If you’re looking for a phone that looks like a Blackberry Curve, but without the expensive price tag, then the Nokia C3 could well be the one for you.
Similar to the Blackberry, the C3 boasts a curved candybar handset with a full QWERTY keyboard, including a touchpad similar to the Curve. Weighing in a mere 114g, the phone comes in a variety of colours, from pink to gold. Pick the one that fits your style and pop it in your pocket.
Blackberry doesn’t have the final word on its signature candybar full-QWERTY smartphones anymore as just about all the Big Fives have one. Finnish smartphone leader in the Symbian world Nokia has plenty in its E-series line-up but goes one step further to use the Blackberry form factor in the Nokia C3, a non-smartphone that can easily be mistaken for one.
It looks and feels like one, but it isn’t. The C3 is another fine specimen that blurs the distinction between that two on a more modest budget line that should please a wider market that wants a Blackberry on the looks department.
Measuring 115.5 x 58.1 x 13.6 mm with a lightweight 114g comfortable in any pocket, it doesn’t have the thin profile of the E71/E72, but neither do the Blackberrys. And apart from the common black, it comes in state grey, hot pink and golden white body colors you can choose from which betrays its pitch to a younger more fickle-minded crowd.
Features on a Non-Smartphone
It is not a 3G phone. There’s no GPS either. But it has WiFi 802.11b/g for hotspot online social networking and downloading at a more than adequate 54 Mbps local data speeds. As a capable social networking messaging handset, the C3 delivers as it comes preloaded with the Opera Mini with SNS apps and Flash Lite 3.0 support.
You will need to secure a GPRS/EDGE data plan from your network carrier to get decent SNS messaging, push email, instant messaging, internet browsing and downloading speeds because it ’s just your basic quad band GSM (850/ 900/ 1800/ 1900) on 2G with class 32 GPRS/EDGE data connectivity up to 296 Kbps. It local high speed connectivity also supports Bluetooth 2.0 with A2DP and microUSB 2.0.
The C3 has the usual landscape 2.4-inch TFT LCD screen with the minimum QVGA resolution and 256k color depth. Its imaging prowess gets a rather outdated camera with just 2 megapixels of resolution and no autofocus or LED flash, but you get a decent QCIF video capture at 15fps that yields low file sizes you can immediately upload to your media sharing sites or SNS.

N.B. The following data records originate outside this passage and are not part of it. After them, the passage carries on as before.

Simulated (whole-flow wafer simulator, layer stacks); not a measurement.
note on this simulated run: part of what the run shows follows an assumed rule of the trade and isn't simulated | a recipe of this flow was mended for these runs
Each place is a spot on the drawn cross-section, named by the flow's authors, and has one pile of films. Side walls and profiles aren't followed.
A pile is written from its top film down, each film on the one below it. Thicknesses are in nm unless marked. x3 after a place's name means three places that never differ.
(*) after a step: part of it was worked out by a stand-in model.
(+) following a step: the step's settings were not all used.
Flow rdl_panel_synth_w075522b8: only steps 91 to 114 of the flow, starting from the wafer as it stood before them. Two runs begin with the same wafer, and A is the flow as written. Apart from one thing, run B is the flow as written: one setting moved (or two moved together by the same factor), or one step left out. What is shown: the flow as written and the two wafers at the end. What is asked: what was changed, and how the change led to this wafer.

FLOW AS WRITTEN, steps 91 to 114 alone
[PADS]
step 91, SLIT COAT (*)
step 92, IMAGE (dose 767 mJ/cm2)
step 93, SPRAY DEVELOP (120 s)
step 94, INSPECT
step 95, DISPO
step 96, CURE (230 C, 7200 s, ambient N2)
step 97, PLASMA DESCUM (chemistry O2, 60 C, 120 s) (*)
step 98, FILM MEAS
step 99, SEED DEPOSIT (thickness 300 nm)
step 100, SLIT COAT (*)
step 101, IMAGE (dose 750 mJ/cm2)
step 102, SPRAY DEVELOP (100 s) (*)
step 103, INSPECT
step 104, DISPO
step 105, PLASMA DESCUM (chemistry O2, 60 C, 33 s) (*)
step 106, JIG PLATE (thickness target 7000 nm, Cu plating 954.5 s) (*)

Your mobile entertainment is served with a stereo FM radio with RDS, an audio player supporting MP3, WAV, WMA and eAAC+ file formats and a video player supporting MP4, H.263 and H.264 files. It has a monaural speakerphone but for stereo listening, its 3.5mm audio out jack allows using your high fidelity headsets and its A2DP profile support over Bluetooth allows wireless stereo listening.
Onboard phone memory comes with a modest 55 MB with practically unlimited phonebook entries. But your multimedia files are better stored on a microSD card which the phone supports for up to 16 GB. Its standard BL-5J li-ion battery on a full charge is muscled enough to deliver up 7 hours of talk time on 2G and 792 hours when on standby.